The last time Fairmont Terrace was in the news it was overgrown with grief following the murders of four women, today there's something different growing there.
"Uh, we got stuff like corn, cantaloupe, watermelon, squash," said resident Steve Miller, one of several residents who have since planted and actively take care of a large community garden.
"It's for everybody to benefit from," he said.
A small step towards a more cohesive Fairmont Terrace.
"I'm going to give you my card, and I want you to call me," said Tulsa city councilor Jeannie Cue, one of the people committed to making that happen.
"We want people to say, I live in a great neighborhood, you know, come over and have a BBQ," she said.

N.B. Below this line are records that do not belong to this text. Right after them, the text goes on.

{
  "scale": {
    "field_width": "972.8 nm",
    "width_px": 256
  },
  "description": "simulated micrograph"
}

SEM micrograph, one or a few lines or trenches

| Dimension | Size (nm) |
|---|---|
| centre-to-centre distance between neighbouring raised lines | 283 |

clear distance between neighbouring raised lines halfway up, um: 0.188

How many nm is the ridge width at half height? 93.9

She spearheads monthly meetings that solicit input from residents on how to make the community better. Get togethers that are then supplemented.
"And then we also have similar meetings here where we do it once a week, doing the same thing just generally trying to figure out what we can do to make Fairmont a better place to live," said Miller.
Meanwhile, councilor Cue continues to push for the creation of a multi-purpose community center.
"We want a center that has education, social services, we want a center that we can have cooking classes," she said.
Slow but steady progress towards a brighter future, like careful attention paid to a healthy garden.
"To some people they might not see a lot of quick change, but when you have years of decay, it takes a while," said Cue.